On the night of Friday, February 1st, 2013—while watching CNN—I witnessed two men of some prominence disgrace themselves on national television, and the worst part about the whole affair was that neither of them appeared to realize what he was doing.
I’m referring to Piers Morgan’s interview with the late Edward Koch, former mayor of New York City. In the course of Koch’s last television interview before his death, Morgan turned to the subject of the former’s outspoken opposition to President Obama’s nomination of former Senator Chuck Hagel to succeed Leon Panetta as Secretary of Defense. After generously dismissing the idea that Hagel is an anti-Semite, the late mayor instantly and sadly transformed himself from an iconic American political firebrand into an irrational unabashed hate monger.
Koch caricatured Hagel’s attitude toward US-Iran relations as rooted in the belief “that there should be much greater light, distance, separation between Israel and the United States so as to make the Arab countries more friendly to us.” That Koch is embarrassingly unaware that Iran is not an ‘Arab country’ and that many Arab-majority states are hostile to Iran certainly does not make him a hate monger—although it pretty much discredits him as a competent observer of Middle Eastern geopolitics. It’s actually what he goes on to say that should have made Morgan think twice before referring to him, at the end of the pre-recorded interview, as the “late, great Ed Koch.”

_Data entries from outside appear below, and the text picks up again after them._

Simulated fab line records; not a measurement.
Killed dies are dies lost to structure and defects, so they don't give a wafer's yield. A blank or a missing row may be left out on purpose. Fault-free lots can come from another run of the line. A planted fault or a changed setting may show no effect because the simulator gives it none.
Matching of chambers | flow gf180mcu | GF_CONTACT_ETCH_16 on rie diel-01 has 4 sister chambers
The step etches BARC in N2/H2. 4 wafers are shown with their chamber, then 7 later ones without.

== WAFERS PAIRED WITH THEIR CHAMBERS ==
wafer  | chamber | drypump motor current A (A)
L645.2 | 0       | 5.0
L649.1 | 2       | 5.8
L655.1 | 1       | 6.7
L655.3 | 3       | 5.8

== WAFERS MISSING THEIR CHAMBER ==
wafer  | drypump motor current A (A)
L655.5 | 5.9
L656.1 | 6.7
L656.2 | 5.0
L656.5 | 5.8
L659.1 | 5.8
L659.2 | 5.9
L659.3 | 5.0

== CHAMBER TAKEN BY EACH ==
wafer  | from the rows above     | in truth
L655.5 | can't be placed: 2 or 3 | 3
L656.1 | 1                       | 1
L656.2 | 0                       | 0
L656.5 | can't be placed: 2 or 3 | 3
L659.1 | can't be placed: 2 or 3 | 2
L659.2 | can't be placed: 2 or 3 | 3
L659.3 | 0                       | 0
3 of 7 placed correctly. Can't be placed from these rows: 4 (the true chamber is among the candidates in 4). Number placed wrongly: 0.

“They want to kill us. They want to kill Christians and Jews. And they say you’re going to convert either voluntarily or by force. And that’s been their history” (my emphasis). There can be no doubt that the “they” to which Mr. Koch refers is not the current Iranian government, or any distinct group of policy makers. No. It is rather all Muslims, Arabs, Iranians—the whole lot of “them.” They’re all alike after all, aren’t they? One wonders if Mr. Koch knows that there are actually Palestinian Arab Christians struggling in deep solidarity with their Palestinian Arab Muslim sisters and brothers for a just and peaceful resolution to the horrible conflict at the focus of Mr. Koch’s comments.
If one were to doubt at all the abject bigotry of Koch’s statement—as I myself did for a brief moment—one need only listen to what followed. Incredulous that Hagel would risk creating any distance in US-Israeli relations for the sake of better relations with Arab countries, Koch displays his utter contempt for Muslims and their religious practices—in this case abstention from alcohol—by mocking the fact that “the sheikhs and the kings and the presidents in Egypt and Lebanon and Syria and Iraq” would be “toasting with orange juice Hagel’s appointment.”
Continuing his racist diatribe, Koch went on to share his views on the Palestinian leadership, referring over and over again to Mahmoud Abbas—the President of the Palestinian Authority who sometimes is referred to by his patronymic, “Abu Mazen”—as “Abu Abbas.” Really? According to Koch’s “analysis,” the only reason why there is no peace between Israel and the Palestinians is because “Abu Abbas”—whoever that is—is “afraid if he entered into a peace treaty with Israel that his own people would execute him. They don’t want a peace. What they want is a single state where the Jews will be submerged and the Arabs will impose Sharia or whatever else their Islamic religion requires” (my emphasis).
I remember thinking to myself what a pity it is that Ed Koch is “going out” this way; that in his last television interview he presents himself, not as an elder statesman with parting words of wisdom, but as an ignorant, hate-filled bigot. As I sat watching, I remember wondering why Morgan chose to air this interview, especially since I anticipated an imminent rebuke, or at least a pointed challenge, to Koch’s deeply troubling words. I expected no less from Morgan who is famous for taking interviewees to task for views he finds to be morally objectionable (e.g., Wayne LaPierre and any other NRA spokesperson or sympathizer).
But then it became painfully clear to me that Morgan apparently had no problem with what Koch was saying. Or worse, he had serious problems with it, but chose to say nothing other than to make an anemic reference to “the obvious oppression of nearly 2 million Palestinians on the Gaza Strip” as “terribly depressing.”
Yes, the suffering of millions of Palestinians is “terribly depressing,” but it is also morally offensive—as is all prolonged human suffering caused by gross injustice. And this moral offense is deepened by the complicity of men like the late Ed Koch who spew hatred about Arabs and Muslims rather than recognizing the complexities of the conflict and the unassailable human dignity of all those involved—both Palestinian and Israeli. The moral offense is also deepened by the failure of a journalist, with the platform of a Piers Morgan, to offer even a respectful challenge to such hatred.